Tuesday, January 15, 2008

Relevant!

Matthew Yglesias, on Ezra Levant Jonah Goldberg:
He's a steadfast supporter of the political party representing the dominant ethnocultural group in the United States, the party that supports torture and unlimited surveillance, the party that supports a larger and more aggressively employed military, the party that supports a more punitive criminal justice system at home, the party whose backers are prone to fretting about low birthrates, the need to police gender roles more rigidly, etc.
Not-very-much-shorter Conservative Blogosphere: Respecting religious traditions is so important that gays cannot possibly be allowed important legal rights like marriage, nor can women be allowed to choose the fates of their bodies, but religious respect is so unimportant that Ezra Levant cannot possibly be asked to spend an afternoon answering questions in a meeting room after deliberately seeking to offend the religion of hundreds of thousands of Canadians.

Oh wait. It's wrong to offend Christians, but practically required to offend Muslims at this point, isn't it?

And this comment from Ron kind of summed up the problem:
Would you be so willing to accept this sort of tribunal if it was establised to ensure right-wing ideology was imposed on the unwilling?
Is the right now openly calling basic respect "left wing ideology"? Sure seems like it.

5 comments:

rabbit said...

The irony here is that you accuse "right wingers" of being selective about whose rights they defend.

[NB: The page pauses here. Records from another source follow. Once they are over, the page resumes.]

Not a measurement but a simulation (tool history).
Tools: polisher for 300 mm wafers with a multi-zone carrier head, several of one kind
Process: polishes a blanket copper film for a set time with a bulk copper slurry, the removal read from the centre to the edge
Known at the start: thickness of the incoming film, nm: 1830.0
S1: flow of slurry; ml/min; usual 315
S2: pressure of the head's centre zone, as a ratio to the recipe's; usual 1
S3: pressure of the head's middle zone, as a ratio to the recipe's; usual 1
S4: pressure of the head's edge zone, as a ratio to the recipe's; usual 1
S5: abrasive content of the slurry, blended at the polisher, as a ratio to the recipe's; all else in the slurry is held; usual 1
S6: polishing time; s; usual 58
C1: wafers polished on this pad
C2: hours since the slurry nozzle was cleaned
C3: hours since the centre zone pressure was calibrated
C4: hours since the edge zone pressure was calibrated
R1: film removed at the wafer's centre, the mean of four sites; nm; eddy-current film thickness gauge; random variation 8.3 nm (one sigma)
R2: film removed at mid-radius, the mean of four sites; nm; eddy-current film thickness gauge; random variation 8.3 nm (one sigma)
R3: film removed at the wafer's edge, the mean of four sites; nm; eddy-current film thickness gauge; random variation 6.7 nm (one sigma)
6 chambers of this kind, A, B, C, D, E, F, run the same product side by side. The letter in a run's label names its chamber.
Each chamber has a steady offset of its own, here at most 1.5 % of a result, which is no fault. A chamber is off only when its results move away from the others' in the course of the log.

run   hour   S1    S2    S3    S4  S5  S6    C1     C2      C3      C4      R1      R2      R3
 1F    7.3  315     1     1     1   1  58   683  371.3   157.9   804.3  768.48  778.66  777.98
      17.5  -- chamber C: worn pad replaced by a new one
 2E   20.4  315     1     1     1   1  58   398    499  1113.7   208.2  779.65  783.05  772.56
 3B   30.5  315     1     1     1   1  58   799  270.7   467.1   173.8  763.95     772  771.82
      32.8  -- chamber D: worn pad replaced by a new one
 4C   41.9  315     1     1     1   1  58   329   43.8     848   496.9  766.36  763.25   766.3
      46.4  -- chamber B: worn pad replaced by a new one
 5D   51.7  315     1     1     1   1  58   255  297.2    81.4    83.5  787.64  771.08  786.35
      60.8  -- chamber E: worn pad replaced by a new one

Why don't you show them how it's done and actually defend the rights of right-wingers, instead of just mimicing them?

John McGrath said...

I've never recognized the right to be a dick on a public scale without the risk of someone resorting to non-violent, legal recourse. Because, uh, that right doesn't exist.

rabbit said...

The right to "be a dick" is precisely what freedom of speech is about. Inoffensive speech doesn't need protection.

john said...

Yes, and when you do it in a public place you put yourself in the position of being sued, or if you do it sufficiently egregiously, charged with a crime (depending on the dickery.)

There's no such thing, and never has been, as total and complete freedom of the press. Whingeing for a day that never was just makes you look pathetic.

rabbit said...

There never has been complete freedom, but what egregious crime did Ezra commit? He ran some cartoons which critized radical Islam.

I will never understand people who take such joy in shutting others up. The freedom to speak one's mind is life itself.